Have ice or dhs contacted DOC to share statistical data concerning the numbers discrepancy of how many illegal immigrants there are on detainers vs how many ice say there are
Executive summary
Minnesota’s Department of Corrections (DOC) says it has repeatedly sought—without success—to obtain the data and methodology behind Department of Homeland Security (DHS)/ICE claims that roughly 1,360 people in the state were subject to ICE detainers, and instead produced its own survey finding about 301 such individuals; DHS has reiterated its higher figures but, according to DOC statements, has not furnished the underlying source data or reconciled the discrepancy [1] [2] [3].

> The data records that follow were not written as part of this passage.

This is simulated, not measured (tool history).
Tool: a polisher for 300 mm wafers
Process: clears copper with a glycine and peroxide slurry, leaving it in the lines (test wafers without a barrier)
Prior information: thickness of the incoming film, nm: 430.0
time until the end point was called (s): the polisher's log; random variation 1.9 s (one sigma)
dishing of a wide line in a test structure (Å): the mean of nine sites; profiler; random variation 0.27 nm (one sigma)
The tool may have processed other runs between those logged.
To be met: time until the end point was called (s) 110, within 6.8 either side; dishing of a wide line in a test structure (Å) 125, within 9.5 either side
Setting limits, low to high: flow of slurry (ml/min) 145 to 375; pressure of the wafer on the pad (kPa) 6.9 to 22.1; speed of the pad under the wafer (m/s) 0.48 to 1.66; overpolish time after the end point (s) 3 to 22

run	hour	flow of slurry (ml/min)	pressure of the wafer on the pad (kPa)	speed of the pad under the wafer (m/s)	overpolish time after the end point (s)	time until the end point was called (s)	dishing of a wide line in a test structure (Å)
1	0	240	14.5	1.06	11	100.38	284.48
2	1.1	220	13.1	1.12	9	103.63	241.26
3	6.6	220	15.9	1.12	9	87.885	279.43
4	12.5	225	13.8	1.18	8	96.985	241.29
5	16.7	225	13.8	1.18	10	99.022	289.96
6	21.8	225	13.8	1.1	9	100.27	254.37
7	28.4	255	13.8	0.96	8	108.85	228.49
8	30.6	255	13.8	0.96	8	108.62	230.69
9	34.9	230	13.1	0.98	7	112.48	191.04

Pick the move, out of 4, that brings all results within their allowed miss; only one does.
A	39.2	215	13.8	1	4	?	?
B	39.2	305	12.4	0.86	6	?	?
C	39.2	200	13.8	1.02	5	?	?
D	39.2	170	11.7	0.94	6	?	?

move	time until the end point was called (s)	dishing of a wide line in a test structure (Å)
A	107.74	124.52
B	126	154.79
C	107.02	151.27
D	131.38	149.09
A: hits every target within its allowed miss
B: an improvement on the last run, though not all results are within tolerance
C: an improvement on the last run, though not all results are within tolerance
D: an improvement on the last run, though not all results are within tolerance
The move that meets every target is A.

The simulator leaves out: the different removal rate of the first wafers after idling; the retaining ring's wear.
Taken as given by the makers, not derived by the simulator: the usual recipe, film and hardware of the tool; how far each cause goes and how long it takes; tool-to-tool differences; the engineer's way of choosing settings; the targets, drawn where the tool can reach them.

1. What DOC says it asked for and how DHS responded
DOC Commissioner Paul Schnell publicly asserted that his agency and county jails attempted multiple times to connect with DHS/ICE to get the documentation, methodology and jurisdictional breakdown behind the federal figure, and that those overtures produced no substantive disclosure—“no data, no data source, no tracking methodology, no jurisdictional breakdown, and no timeframe,” he said [3] [2]; DHS, while reiterating the existence of 1,360 detainers in state custody, did not provide the requested case-by-case evidence in the public reporting reviewed here [1].
2. DOC’s independent accounting and the magnitude of the gap
Faced with the federal claim, the Minnesota DOC conducted a statewide check of county jails and state prisons and reported 94 people in county jails with ICE detainers and 207 in state prisons—a total of roughly 301—far short of the 1,360 figure DHS publicized, and the DOC has said it cannot reconcile how DHS arrived at its higher total [4] [1] [5].
3. Concrete instances and DOC’s review of named cases
The DOC also reviewed individual names DHS released and found multiple mismatches—some people DHS listed had “no Minnesota records,” while in other cases DOC records showed it had coordinated transfers and confirmed ICE pickups—leading DOC to assert there is not a single confirmed instance where it released someone in violation of an ICE detainer [6] [7] [2].
4. DHS’s public posture and past patterns of reporting problems
DHS and ICE continued to tout enforcement operations and the larger numbers publicly, but the DHS spokespersons cited lists of a small number of allegedly released individuals rather than supplying a full reconciliation of their statewide count; critics point to prior episodes in which ICE’s public detainer lists were found inaccurate and were temporarily halted, raising a broader context for skepticism about raw federal tallies [1] [8].
5. Technical and legal context for interagency data sharing
Federal practice routes biometric and other booking information through federal databases that ICE can access, and DHS has mechanisms to request or obtain data from other agencies, but court rulings and ongoing litigation have also placed limits on certain kinds of interagency data transfers and required specificity about what can be shared—factors that complicate assumptions about simple, frictionless data exchange between DHS and state corrections systems [9] [10] [11].
6. Political incentives, accountability, and what remains unproven
This dispute sits at the intersection of federal enforcement priorities and state-level limits on cooperation; DHS’s public naming of jurisdictions is politically potent ahead of 2026 midterms, and Minnesota officials say the federal messaging has been harmful and inaccurate—while DHS has not, in public responses cited here, produced the comprehensive documentation DOC requested to either prove or resolve the discrepancy, leaving a factual lacuna that cannot be closed based on available reporting [12] [2] [1].
7. Bottom line: did DHS/ICE contact DOC with statistical data to explain the discrepancy?
Based on DOC’s repeated public statements that it has asked DHS/ICE for the data, methodology and case identifiers and received no substantive reply—and DHS’s public reiteration of its figures without producing the requested documentation in the reporting reviewed—there is strong, documented evidence that DOC sought such contact and that DHS did not, at least publicly, supply the statistical backing necessary to reconcile the difference [3] [2] [1]. The records available to reporters do not show DHS providing the detailed dataset or reconciliation DOC requested; absent new releases from DHS or an interagency briefing, the discrepancy remains unresolved in the public record [4] [8].